Wednesday, December 31, 2008

Solidarity? I'm All Right, Jack

One of the features of this recession is the ubiquity of trade union leaders on the 24/7 news channels & in the serious press, warning of the uncertainty & hardship facing workers this festive period. Union leaders have been given column space & airtime to excoriate the bankers & other fat cats responsible for the current situation.
All well & good. However, some things don't change. I recall in my activist days railing against the salaries that union leaders & full-time officers enjoyed at a time when their members were under Thatcher's cosh. As we go into an economic downturn which threatens to be worse than that of the early 80s, it's unsurprising to note that at least one union leader won't have to worry about the credit crunch (http://www.guardian.co.uk/politics/2008/dec/18/unite-tony-woodley ).
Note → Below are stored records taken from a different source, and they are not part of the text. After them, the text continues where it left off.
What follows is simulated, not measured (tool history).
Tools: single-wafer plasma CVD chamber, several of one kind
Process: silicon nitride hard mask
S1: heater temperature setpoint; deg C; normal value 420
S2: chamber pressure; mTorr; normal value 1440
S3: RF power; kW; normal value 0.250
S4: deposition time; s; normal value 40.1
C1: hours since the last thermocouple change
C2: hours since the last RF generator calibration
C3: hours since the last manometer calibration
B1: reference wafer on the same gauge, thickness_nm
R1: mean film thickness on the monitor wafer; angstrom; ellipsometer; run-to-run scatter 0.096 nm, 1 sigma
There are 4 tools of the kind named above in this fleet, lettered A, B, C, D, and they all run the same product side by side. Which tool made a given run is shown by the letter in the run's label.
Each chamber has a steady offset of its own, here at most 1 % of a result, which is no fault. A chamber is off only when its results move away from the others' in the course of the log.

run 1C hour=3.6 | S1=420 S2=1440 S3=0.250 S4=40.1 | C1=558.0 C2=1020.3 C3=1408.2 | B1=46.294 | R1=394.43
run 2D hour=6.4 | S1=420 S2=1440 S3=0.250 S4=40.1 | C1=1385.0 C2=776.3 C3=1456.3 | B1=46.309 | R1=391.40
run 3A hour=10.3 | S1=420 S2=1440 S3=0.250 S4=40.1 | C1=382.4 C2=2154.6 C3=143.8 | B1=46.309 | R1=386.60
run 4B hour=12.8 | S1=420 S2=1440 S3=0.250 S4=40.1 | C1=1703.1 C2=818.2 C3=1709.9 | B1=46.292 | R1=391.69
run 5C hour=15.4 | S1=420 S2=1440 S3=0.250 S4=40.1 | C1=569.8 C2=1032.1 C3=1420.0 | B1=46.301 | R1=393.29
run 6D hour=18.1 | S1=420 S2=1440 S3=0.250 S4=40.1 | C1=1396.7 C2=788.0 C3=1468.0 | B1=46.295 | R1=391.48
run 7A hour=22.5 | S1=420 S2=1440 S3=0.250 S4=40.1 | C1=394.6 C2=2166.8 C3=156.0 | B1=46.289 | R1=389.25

David Hencke's incisive piece reveals that Tony Woodley, joint General Secretary of Unite, wants £100,000 to leave a subsidised property for which he pays a peppercorn rent of £200 per month. [Woodley's salary is £80,000 per year.] The £200 per month rent on the flat, in the Elephant & Castle area of south London, includes electricity & heating bills. Documents seen by Hencke are pretty hair-raising:
" . The flat has never been registered as a residential dwelling so Woodley has never paid any council tax on it.
. It was granted to him as an inter-union favour by the Confederation of Shipbuilding and Engineering Unions (CSEU).
. The CSEU was negotiating to sell the commercial offices and the flat to a Scottish property company, Unicorn Developments, and offered him £15,000 to quit it.
. After much negotiating they later raised this to £55,000 but suddenly, to the company's solicitors' surprise, the Transport and General Workers Union -- as part of Unite -- made an identical offer for the same building.
. Then a private company in Woodley's home town [Wallasey], Purple Apple, which also has a contract to manage the TGWU properties, made a higher offer. Documents show that the sale was made personally to the late Gerry White, then director of the firm and who the union confirm was a long standing acquaintance of Woodley's. The commercial firm pulled out. "
[White & Woodley knew each other through their involvement with Vauxhall Motors Football Club in Ellesmere Port. Woodley is the club President.]
Woodley has been vocal in his calls for the UK government to follow the example of the US administration in bailing out the car industry. That's part of his job; his members' livelihoods depend on State support if they are to have any chance of riding out the storm. However, those members at Ellesmere Port, as well as those at the Jaguar plant in Speke, are entitled to wonder why it is that their leader, a man who really should be setting an example, has been cushioned from the day-to-day financial worries afflicting his membership, & now stands to gain as much as £100,000 for leaving a property which he shouldn't have moved into in the first place.
Something tells me those workers & their families won't be toasting Tony at midnight.